With fragments of drama scattered throughout, the town hall has been reconceived as a sort of anatomy of torture, in which all who tread its corridors are complicit.
Often we are made to listen to the issuing shouts and sobs, for instance, before we enter a room.
Unfortunately, the audience are about as engaged as a bunch of slow-moving sheep and, apart from the woman who refuses to follow one of the guard's instructions on the grounds that "this is a charade - your trouble is, reality is so much more believable", placid smiles seem to be the order of the day.
It is so acutely unaffecting, in fact, that while we listen to a woman being very possibly raped in the next room, another audience member feels comfortable enough to unwrap a double pack of Green & Blacks chocolate.
It should be said the audience have a responsibility here, too, and some people can be bloody rude. But can we really be expected to take an interrogation scene seriously when the space has been dressed with bloody fingerprints, latex gloves and a copy of the Daily Mail?
Much of the acting is excellent and subtle. Hugh Ross, as the chilling chief of secret police, reminds me of a sort of inverse Victor Meldrew, all surface tranquility and inner rage, with cold blue eyes that fail to twinkle when he smiles.
It is the direction which is heavy handed and yet - the production's major let down - fails to seize control of the space.
But I can't help thinking most of the fault lies with Pinter, who rehashes his point about the abuse of power and the repression of individual freedom to no artistic gain.

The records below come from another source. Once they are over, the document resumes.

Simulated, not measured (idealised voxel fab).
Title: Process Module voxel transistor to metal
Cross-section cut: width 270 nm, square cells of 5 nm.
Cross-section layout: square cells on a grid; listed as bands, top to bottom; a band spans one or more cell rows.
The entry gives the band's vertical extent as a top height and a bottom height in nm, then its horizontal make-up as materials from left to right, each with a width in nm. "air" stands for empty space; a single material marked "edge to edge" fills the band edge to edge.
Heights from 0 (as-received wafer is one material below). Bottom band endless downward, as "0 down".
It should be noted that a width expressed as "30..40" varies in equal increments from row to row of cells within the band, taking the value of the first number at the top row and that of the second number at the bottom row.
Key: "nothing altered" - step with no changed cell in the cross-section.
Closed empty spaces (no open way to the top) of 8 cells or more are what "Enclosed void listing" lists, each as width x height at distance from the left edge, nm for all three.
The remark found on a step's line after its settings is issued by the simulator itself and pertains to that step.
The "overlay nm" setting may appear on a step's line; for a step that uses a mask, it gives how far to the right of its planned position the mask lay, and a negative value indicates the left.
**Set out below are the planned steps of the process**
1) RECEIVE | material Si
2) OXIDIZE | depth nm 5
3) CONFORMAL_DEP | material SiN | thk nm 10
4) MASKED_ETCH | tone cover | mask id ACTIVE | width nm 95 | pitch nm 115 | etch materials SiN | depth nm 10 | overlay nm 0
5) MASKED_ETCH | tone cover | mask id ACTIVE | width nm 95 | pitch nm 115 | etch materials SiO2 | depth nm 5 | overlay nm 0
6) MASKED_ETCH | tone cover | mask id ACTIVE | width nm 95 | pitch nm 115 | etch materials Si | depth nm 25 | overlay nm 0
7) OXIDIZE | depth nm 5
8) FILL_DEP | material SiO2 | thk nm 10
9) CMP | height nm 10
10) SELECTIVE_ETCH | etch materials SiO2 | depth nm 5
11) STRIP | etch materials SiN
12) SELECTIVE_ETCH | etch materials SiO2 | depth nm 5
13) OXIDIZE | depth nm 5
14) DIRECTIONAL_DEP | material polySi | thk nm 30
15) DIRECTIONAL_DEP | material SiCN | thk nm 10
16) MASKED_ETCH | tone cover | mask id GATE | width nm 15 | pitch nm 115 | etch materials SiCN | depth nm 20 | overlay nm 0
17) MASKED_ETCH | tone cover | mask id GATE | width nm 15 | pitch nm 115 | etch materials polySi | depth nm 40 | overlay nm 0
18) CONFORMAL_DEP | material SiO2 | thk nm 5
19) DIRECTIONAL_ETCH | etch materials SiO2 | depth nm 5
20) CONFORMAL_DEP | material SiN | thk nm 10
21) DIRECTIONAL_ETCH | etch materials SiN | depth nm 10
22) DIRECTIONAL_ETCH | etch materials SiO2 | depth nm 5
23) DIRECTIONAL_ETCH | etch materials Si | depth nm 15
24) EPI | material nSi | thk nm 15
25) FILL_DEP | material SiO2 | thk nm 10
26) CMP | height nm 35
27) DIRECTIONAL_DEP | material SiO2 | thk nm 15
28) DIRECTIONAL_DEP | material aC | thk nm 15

Here the subtle psychology for which Pinter is famed is all deployed against the prisoners, never present in the torturers. As Ross's character declares in room two, "I love death!"
Beforehand, outside the town hall, two polite middle-aged women handed out leaflets about Omar Deghayes. "Are you here for the play?" they asked. "Then you may be interested in this." For the first and last time tonight, I was moved.